William Kania is an 80-year old certified public accountant who owns a 52% interest in a Pennsylvania accounting firm. He has owned his Pennsylvania home for the past 46 years. In 1982 Kania bought a second home in Florida and ever since has spent part of each year in Florida and part in Pennsylvania. Kania claimed that in 1998 he changed his domicile to Florida. The Tax Bureau responsible for collecting the local income taxes imposed by the Township and School District in which Kania's Pennsylvania home is located disagreed and determined that he owed local income taxes for the years 2001-2005 of approximately $14,000 which, with accrued penalties, had grown to approximately $31,000. The Pennsylvania law that permits local governments to collect income taxes provides that those taxes may be imposed only on a person domiciled in Pennsylvania.

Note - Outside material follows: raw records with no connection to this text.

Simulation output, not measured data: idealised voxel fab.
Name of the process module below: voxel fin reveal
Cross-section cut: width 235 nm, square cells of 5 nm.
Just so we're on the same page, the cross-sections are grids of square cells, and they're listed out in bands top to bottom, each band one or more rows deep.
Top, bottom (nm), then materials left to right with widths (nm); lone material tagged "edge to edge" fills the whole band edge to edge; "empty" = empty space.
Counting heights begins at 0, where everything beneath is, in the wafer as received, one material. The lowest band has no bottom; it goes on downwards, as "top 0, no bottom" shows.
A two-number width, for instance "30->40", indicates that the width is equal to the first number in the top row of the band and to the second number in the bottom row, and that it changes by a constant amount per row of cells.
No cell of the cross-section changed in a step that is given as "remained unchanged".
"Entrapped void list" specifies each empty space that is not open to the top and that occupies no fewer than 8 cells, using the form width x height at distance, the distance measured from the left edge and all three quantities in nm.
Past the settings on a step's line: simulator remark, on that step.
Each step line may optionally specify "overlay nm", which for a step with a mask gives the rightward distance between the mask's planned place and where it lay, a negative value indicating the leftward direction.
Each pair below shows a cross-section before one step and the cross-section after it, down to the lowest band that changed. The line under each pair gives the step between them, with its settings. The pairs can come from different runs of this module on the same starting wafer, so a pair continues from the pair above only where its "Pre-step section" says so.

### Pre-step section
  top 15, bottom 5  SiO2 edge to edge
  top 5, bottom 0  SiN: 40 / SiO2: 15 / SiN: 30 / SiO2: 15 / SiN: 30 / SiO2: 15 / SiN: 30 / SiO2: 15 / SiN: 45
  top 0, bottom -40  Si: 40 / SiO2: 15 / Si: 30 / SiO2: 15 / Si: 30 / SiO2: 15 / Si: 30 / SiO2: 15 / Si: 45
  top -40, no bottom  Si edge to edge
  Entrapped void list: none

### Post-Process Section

A trial was held in the Court of Common Pleas for Fayette County. Kania testified that he spends 55% of the year in Florida, 35% in Pennsylvania and 10% travelling. Generally, he and his wife go to Florida in October and remain there until the following May. However, they return to Pennsylvania for Thanksgiving and Christmas to spend time with their family. Between June and October they go back and forth between Florida and Pennsylvania. Kania provided the Trial Court with a copy of his Florida voter registration card which was dated in 1998. He testified that he voted in every election in Florida since 1998 and had not voted in Pennsylvania since 1997. He testified that he has two vehicles that are registered in Florida, has a Florida driver's license, uses his Florida address on tax filings and maintains his bank accounts in Florida. Kania also testified that he serves on many professional, political and charitable boards in Florida which he has done since 1998. By contrast, he resigned from many Pennsylvania boards, including several local municipal authorities in Fayette County, in 1999. Kania works for his Pennsylvania-based CPA firm from Florida, which is the address shown on his business cards, and he has been a member of the Florida Institute of CPAs since 2001. Because the CPA firm is located in Pennsylvania, Kania has continued to file Pennsylvania state personal income tax returns reporting his share of the profits earned from that business as Pennsylvania source income earned by a nonresident of Pennsylvania.

The Trial Court ruled that Kania changed his domicile to Florida prior to 2001 and the Tax Bureau appealed to Commonwealth Court. A three-judge panel of Commonwealth Court distinguished Kania's case from another 2012 case, Hvizdak v. Commonwealth. Hvizdak was born and married in Pennsylvania and maintained a home for his wife and family in Pennsylvania where his two minor children attended school. Hvizdak claimed that in 2003 he changed his domicile to Florida where he also owned a home. He was not separated or divorced from his wife and he provided the entire support for his wife and children. His domicile change claim was denied even though he owned a house in Florida, held a Florida driver's license, had registered to vote in Florida, and had joined a number of social organizations in Florida. The fact that Hvizdak had more than $24,000,000 of income in 2004, the year following his claimed domicile change, may have had some influence on the Court's decision that he did not prove an intention to change his domicile from Pennsylvania to Florida.

The law that authorizes local governments to impose an income tax provides that domicile is the place where a person lives and has a permanent home and to which the person has the intention of returning whenever absent. The Tax Bureau argued in Commonwealth Court that the Trial Court was wrong because of Kania's practice of returning to his home in Pennsylvania after his absences and that his evidence did not prove a change in his state of domicile. Commonwealth Court ruled that Kania's testimony and the documentary evidence he provided amply supported the Trial Court's finding, concluding that he proved his case by showing that he lived in Florida the majority of the time, changed his voter registration in 1998, voted in every Florida election since 1998, resigned from the boards of numerous Pennsylvania authorities and became active in a number of Florida organizations. The Court noted that unlike Hvizdak, Kania and his wife live together in Florida. Southwest Regional Tax Bureau v. Kania, (July 26, 2012).

Proving a change in domicile for a person who continues to maintain a home in the state in which he claims he is no longer domiciled is always an uphill task. Here, it appears that Kania came across as a believable witness who was not claiming a change in domicile to avoid paying tax on a large one-time gain. Taxpayers claiming a change in domicile for the year of or after a large one-time gain generally find that hill to be steeper than it was for Kania because they cannot show a long-term history in their claimed state of domicile.